The event above happened about two decades ago in Angwa Shanu, a town in Kaduna North LGA, Kaduna state. It was one of several instances where my siblings and me were singled out and abused because we are Igbo. I recall it here to buttress the point that the Igbo have not had it easy in post war Nigeria and that the hate for the Igbo runs deeper than many care to admit. However, we do not need anyone to admit anything, that we know this fact is what is important, to us that is.

Growing up, I can’t recall my father telling us to be cautious, or to deny our Igboness, but we knew the ability to survive in a society hostile to our kind is our only defence. So, we learnt Hausa, learnt to recite the more common Islamic creeds and learnt to deny our Igboness. To avoid the Igbo stigma, we became Southern Kaduna, Benue, Cross River, Bendel or any other grouping, but never Igbo if we could help it.


Friday, April 13, 2012

Trayvon Martin: Beyond the Outcry


Everyone that pays attention to the media, especially international media from the west, must have at this point in time heard about Trayvon Martin. If by chance you happen to have crawled under a rock in Mars for the last one month and thus missed the whole commotion, Trayvon Martin is the 17-year-old boy shot and killed by George Zimmerman, a neighbourhood watch volunteer.

If you don’t know about the details of the case, as many still don’t, you might not think much of a headline that says “boy killed by guard”. But why should you think different, News headlines are replete with such news stories anyway. 

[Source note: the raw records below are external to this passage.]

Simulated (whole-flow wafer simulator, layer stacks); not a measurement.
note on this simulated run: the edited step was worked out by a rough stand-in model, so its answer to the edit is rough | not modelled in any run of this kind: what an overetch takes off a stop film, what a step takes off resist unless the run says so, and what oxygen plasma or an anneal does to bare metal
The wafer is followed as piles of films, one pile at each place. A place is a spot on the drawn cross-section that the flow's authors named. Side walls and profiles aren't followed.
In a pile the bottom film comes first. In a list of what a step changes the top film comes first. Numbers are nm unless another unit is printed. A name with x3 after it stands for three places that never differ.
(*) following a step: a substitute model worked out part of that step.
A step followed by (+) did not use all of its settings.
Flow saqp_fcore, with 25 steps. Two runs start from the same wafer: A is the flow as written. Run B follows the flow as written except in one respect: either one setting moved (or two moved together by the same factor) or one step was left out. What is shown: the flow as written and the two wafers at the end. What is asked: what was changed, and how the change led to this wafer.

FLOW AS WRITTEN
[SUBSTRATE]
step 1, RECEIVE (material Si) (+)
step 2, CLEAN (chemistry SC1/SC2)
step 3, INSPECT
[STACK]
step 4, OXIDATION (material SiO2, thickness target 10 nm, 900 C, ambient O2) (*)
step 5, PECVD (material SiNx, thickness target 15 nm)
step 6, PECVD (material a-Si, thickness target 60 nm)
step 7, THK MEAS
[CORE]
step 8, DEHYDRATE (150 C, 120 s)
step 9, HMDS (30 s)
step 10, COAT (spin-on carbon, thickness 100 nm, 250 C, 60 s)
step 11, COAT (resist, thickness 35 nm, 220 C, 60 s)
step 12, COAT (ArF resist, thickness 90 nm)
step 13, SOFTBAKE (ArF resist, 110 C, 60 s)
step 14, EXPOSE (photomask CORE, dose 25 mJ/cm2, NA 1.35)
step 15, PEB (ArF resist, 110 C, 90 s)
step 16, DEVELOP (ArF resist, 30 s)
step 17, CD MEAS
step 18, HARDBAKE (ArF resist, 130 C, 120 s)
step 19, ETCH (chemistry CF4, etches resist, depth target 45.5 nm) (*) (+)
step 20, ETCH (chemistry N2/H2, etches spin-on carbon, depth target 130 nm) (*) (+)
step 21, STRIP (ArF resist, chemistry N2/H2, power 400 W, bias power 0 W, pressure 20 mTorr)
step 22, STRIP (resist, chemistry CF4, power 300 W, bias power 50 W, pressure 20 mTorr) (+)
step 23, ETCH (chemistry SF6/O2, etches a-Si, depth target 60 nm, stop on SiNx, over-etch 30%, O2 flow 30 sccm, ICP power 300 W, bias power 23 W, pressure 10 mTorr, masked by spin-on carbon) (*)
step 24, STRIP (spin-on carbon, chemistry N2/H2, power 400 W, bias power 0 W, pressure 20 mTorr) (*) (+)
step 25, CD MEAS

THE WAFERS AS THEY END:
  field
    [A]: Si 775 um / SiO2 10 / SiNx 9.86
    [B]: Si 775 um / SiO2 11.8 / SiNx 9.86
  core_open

However, the Trayvon Martin case is unique in more ways than one. Not only is the late Trayvon Martin a minor, he was unarmed and not partaking in anything illegal at the time he was fatally shot by Zimmerman. Sad, you might say, another young boy at the wrong place at the wrong time. 


Yes, Trayvon Martin was at the wrong place at the wrong time. Wrong time and place for a black youth to be in 21st century America. Wrong place to be, but right sort of place to get a bullet in the chest. A bullet fired by a white adult male who clearly outweighs him.

For those who have had the time in this dreary economic climate to follow the ruckus that emanated after the news sipped out that Mr. George Zimmerman, the killer of that innocent boy, was allowed to walk free after the fact, two truths ring clear: Zimmerman pulled the trigger of the gun that took the young boys life, the victim was armed with skittles and a cup of ice tea at the time of the shooting and was not doing anything untoward—except we follow George Zimmerman’s contention that the boy was walking aimlessly around the neighbourhood and agree with him that that constitutes a crime.

I feel profound sympathy for the family of the late Trayvon Martin and can only hope they find the strength to bear the loss, but the issue at hand is deeper than the death of a boy that made his parents proud.
I also feel sympathy for black Americans, who have had to contend with similar killings by high-handed and often times racially motivated white gunmen. I watch the news story and share the rage and confusion of those who ask that the boy’s killer face justice, not because I am of the same race with a majority of those I see carrying placards calling for justice, but because I never ever believed in extra-judicial killing by anyone.

As a Nigerian who has not personally experienced the blind racism that many allude to in the west, that one reads about, sees in movies and TV debates, I cannot claim to fully understand what it feels like to be discriminated against because of one’s colour. I know many say tribalism is similar, but I think it is only superficially so as one’s tribe cannot easily be decoded at first glance--one’s race is usually as clear as day.

However, as justified as my anger and that of millions around the world itching for justice is, I also know that getting justice for Trayvon Martin should not be the end of it. It is easy to march on the street and call for the arrest of one man, but forgetting that the arrest and possible imprisonment of one man does not change the situation on the ground that made his alleged crime possible. There is now greater need for people the world over to look at how we relate to ourselves. Should we continue hating because we don’t understand, or seek knowledge to make us better understand?

Across the world, people continue to hate more than they love, to kill more than they save and the destroy more than they build. Life, particularly human life is considered most sacred by religions world over. Yet, in this earth, man continues to see killing as a means of settling real and perceived disputes.

Trayvon Martin is just another notch on the pole that marks the billion untimely taken as a result of man’s resolve to take rather than give life to his kind and George Zimmerman, whether he pleads self-defence or not, broke the law of nature, he killed Trayvon Martin.